What is the difference between "smell/odor" and "vapor" of a substance?
It is assumed that the vapor of a given compound/element is the gas phase of the same pure compound/element. By condensing the vapor, you can obtain the same stuff in liquid or solid form.
Smell on the other hand is a human/animal perception. Although it is thought that plants can also smell. It is a biochemical interaction of that component with our smell receptors inside our nose. A very interesting example is that of a enantiomeric molecules. These are two different compounds with identical vapor pressure at a given temperature yet they smell very differently. One enantiomer of limonene smells like lemons and the other smells like oranges! Same elemental composition, same boiling point but a different orientation in space.
Your next point is how something which has very high pressure can still have a smell. For example, a very high boiling point metal like osmium (the name means smell) has a very bad odor, but this is not due to osmium metal itself but rather due to its very thin volatile oxide coating which forms on the metal.

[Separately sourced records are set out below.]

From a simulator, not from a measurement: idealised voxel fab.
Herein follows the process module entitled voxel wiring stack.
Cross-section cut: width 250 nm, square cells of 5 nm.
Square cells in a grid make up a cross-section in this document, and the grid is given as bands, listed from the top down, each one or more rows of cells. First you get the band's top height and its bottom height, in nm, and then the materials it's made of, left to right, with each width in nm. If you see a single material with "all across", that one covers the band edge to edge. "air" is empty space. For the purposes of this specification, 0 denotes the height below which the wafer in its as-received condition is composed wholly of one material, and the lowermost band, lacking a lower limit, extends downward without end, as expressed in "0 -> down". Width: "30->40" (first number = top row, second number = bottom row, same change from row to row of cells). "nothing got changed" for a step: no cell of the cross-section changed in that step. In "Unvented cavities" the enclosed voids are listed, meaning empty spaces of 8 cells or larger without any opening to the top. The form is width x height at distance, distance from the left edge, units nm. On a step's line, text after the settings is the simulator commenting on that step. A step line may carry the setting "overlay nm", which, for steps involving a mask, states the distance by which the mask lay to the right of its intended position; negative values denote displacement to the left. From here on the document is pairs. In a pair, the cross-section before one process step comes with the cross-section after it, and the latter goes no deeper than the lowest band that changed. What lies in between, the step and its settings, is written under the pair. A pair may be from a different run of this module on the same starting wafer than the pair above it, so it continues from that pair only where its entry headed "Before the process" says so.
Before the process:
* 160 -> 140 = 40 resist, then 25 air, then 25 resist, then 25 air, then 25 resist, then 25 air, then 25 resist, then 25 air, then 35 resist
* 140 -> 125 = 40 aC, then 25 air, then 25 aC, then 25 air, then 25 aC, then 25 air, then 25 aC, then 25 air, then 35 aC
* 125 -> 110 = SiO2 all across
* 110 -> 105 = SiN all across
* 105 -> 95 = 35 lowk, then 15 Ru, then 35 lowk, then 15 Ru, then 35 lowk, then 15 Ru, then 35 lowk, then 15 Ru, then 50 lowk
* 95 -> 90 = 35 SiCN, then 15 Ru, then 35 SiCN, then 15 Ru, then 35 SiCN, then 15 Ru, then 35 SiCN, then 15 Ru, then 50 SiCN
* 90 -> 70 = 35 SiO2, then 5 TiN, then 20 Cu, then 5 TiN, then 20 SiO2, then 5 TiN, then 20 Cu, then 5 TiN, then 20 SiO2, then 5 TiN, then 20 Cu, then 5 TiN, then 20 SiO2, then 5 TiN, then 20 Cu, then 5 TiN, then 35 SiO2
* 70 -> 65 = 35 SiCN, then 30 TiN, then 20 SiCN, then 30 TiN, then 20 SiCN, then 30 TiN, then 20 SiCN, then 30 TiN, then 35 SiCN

Alternatively, there is another possibility which has been linked by Karsten in the comments. Metals can react with sweat components and body oils and make volatile smelly compounds. This is why we have a metallic odor, again this has nothing to with the metal vapor itself, but some organic compounds which have originated by the reaction of the metal with our fluids present on our skin in very very small amounts. Human nose is an excellent sensitive detector and it is used in analytical chemistry in something called Olfactory Chromatography! Perfume makers and food flavor chemists love this technique.